Answer: Azaleas and rhododendrons are very common landscape plants here in Pennsylvania, probably due to their evergreen nature and beautiful flowers. They make terrific foundation plants, and when grown in the right conditions, they're easy to care for.
In their native habitats, both azaleas and rhododendrons are understory shrubs, meaning they much prefer full to partial shade conditions, especially during the hot afternoon hours. They are not a good choice for areas of the landscape that receive full sun. When planted in full sun, azaleas and rhododendrons often suffer from infestations of an insect pest called lacebug. To grow the best azaleas and rhododendrons, site them properly.

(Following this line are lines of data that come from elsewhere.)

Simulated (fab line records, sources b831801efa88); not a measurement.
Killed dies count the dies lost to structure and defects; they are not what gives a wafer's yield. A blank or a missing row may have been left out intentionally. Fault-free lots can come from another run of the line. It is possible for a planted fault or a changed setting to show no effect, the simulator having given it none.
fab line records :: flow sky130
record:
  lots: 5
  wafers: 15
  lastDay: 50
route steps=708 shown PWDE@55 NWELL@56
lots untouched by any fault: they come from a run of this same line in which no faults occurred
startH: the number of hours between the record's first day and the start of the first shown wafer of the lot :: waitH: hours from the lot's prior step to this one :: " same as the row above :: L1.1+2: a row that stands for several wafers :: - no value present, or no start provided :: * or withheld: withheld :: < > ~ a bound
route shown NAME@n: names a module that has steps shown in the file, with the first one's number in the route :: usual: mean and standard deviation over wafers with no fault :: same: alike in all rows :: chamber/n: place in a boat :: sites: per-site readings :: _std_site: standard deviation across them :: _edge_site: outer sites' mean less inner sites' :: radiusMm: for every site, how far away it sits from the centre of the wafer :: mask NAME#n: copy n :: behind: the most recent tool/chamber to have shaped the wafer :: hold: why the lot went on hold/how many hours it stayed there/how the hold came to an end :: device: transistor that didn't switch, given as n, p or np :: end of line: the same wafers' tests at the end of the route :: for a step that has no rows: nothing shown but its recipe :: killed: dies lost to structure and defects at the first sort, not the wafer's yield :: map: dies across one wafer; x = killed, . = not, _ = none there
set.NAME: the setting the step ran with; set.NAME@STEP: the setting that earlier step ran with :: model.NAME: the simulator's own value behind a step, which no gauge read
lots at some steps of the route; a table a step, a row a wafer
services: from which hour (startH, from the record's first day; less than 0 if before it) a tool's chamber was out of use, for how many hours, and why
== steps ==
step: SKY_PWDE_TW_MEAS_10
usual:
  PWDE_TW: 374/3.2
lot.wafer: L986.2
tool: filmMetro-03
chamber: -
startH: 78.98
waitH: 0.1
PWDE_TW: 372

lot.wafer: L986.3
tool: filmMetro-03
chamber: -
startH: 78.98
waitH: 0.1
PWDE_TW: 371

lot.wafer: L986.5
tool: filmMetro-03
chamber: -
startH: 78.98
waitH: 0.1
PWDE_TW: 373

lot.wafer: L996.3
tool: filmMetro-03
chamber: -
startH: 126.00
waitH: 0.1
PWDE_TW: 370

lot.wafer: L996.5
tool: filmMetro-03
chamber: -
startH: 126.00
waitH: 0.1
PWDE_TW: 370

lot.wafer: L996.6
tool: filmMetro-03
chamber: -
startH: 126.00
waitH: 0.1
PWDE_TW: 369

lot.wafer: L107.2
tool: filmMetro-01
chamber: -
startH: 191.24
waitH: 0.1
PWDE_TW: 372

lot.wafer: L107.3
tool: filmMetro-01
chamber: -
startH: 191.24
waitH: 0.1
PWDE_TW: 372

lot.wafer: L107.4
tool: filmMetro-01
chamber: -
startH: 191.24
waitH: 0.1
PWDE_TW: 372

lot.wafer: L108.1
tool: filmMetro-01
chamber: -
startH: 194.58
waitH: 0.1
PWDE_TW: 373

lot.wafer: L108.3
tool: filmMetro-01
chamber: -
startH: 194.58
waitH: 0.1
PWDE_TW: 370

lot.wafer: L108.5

Another thing these two plants have in common is their need for acidic soil. Azaleas and rhododendrons grow best in woodland areas with a soil pH between 4.5 and 5.5, so even when you're growing them as a landscape plant, this pH requirement is necessary. If your soil's pH is not optimal, these two plants will show it with leaves that turn yellow between their leaf veins (called interveinal chlorosis), slow growth, and reduced flowering.
Azaleas and rhododendrons, along with most other evergreens, require an acidic soil because an acidic pH level increases the availability of iron in the soil, a nutrient evergreen plants need a lot of to support their year-round foliage. Because of this, before fertilizing any azaleas and rhododendrons, I always recommend getting a soil test (available from the Penn State Extension Service; 724-837-1402 in Westmoreland County and 412-482-3476 in Allegheny County) to make sure the soil pH is optimum. The plants may not need to be fertilized; you may only need to adjust the pH to make them happy and healthy. Typically, elemental sulfur or ferrous sulfate is used to adjust the pH, but how much you'll need to use is dependant on the existing pH of your soil.
If you test your soil and the pH is optimal, and you're growing these plants in well-drained soil that's high in organic matter, fertilization is seldom necessary. But, if soil test results come back informing you that your rhododendrons and azaleas do, in fact, need to be fertilized, choose an acid-specific granular fertilizer, such as HollyTone, to do the job.
Fertilization of these plants is best done in the early spring, just before they flower and enter a period of active growth.
Fertilizing in the late summer or autumn generates new, late-season growth that's susceptible to damage from freezing winter temperatures because it does not have time to harden-off before frosts arrive.
Winter fertilization should be avoided as well. Since the plant is not in an active state of growth during the winter, most of the nutrients are likely to run off before they can be absorbed by the plant the following spring. It would likely be a waste of your money and time.
Horticulturist Jessica Walliser co-hosts “The Organic Gardeners” at 7 a.m. Sundays on KDKA Radio with Doug Oster. She is the author of several gardening books, including “Attracting Beneficial Bugs to Your Garden: A Natural Approach to Pest Control” and “Good Bug, Bad Bug.” Her website is jessicawalliser.com. Send your gardening or landscaping questions to firstname.lastname@example.org or The Good Earth, 622 Cabin Hill Drive, Greensburg, PA 15601.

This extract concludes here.